“They are preparing for war”

An expert on civil wars discusses where political extremists want to take this country

So we actually know a lot about civil wars — how they start, how long they last, why they’re so hard to resolve, how you end them. And we know a lot because since 1946, there have been over 200 major armed conflicts. And for the last 30 years, people have been collecting a lot of data, analyzing the data, looking at patterns. I’ve been one of those people.

We went from thinking, even as late as the 1980s, that every one of these was unique…Then methods and computers got better, and people like me came and could collect data and analyze it. And what we saw is that there are lots of patterns at the macro level…

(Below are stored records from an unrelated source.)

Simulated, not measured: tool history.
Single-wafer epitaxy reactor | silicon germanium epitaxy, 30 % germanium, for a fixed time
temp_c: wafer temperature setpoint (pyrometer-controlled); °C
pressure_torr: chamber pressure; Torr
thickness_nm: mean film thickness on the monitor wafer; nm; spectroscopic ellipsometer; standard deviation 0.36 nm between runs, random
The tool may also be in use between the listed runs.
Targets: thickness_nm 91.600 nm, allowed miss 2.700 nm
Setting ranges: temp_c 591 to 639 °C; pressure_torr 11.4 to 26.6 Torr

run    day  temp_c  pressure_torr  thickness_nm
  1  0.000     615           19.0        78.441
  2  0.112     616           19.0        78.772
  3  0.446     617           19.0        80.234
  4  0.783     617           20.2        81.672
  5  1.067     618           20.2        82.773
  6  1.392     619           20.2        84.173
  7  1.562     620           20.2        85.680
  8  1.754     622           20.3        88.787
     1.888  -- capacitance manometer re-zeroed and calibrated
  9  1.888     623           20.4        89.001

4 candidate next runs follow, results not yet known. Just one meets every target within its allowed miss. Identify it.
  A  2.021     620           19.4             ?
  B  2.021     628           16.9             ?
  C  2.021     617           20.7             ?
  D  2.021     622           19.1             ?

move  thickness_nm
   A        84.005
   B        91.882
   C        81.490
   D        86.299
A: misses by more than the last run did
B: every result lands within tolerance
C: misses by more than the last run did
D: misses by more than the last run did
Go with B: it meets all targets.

In 1994, the U.S. government put together this Political Instability Task Force. They were interested in trying to predict what countries around the world were going to become unstable, potentially fall apart, experience political violence and civil war…

Originally the model included over 30 different factors, like poverty, income inequality, how diverse religiously or ethnically a country was. But only two factors came out again and again as highly predictive. And it wasn’t what people were expecting, even on the task force. We were surprised. The first was this variable called anocracy. There’s this nonprofit based in Virginia called the Center for Systemic Peace. And every year it measures all sorts of things related to the quality of the governments around the world. How autocratic or how democratic a country is. And it has this scale that goes from negative 10 to positive 10. Negative 10 is the most authoritarian, so think about North Korea, Saudi Arabia, Bahrain. Positive 10 are the most democratic. This, of course, is where you want to be. This would be Denmark, Switzerland, Canada. The U.S. was a positive 10 for many, many years. It’s no longer a positive 10. And then it has this middle zone between positive 5 and negative 5, which was you had features of both. If you’re a positive 5, you have more democratic features, but definitely have a few authoritarian elements. And, of course, if you’re negative 5, you have more authoritarian features and a few democratic elements. The U.S. was briefly downgraded to a 5 and is now an 8.

And what scholars found was that this anocracy variable was really predictive of a risk for civil war. That full democracies almost never have civil wars. Full autocracies rarely have civil wars. All of the instability and violence is happening in this middle zone…

And then the second factor was whether populations in these partial democracies began to organize politically, not around ideology — so, not based on whether you’re a communist or not a communist, or you’re a liberal or a conservative — but where the parties themselves were based almost exclusively around identity: ethnic, religious or racial identity.

Sounds like home to me. The country I grew up in has changed in so many ways. I reflect on that, sometimes. Not actually better excepting a piece of civil rights.

No fears strong enough enough to label “concrete”. Not many ideas on how to “fix things”. This article seems to be a sound starting point.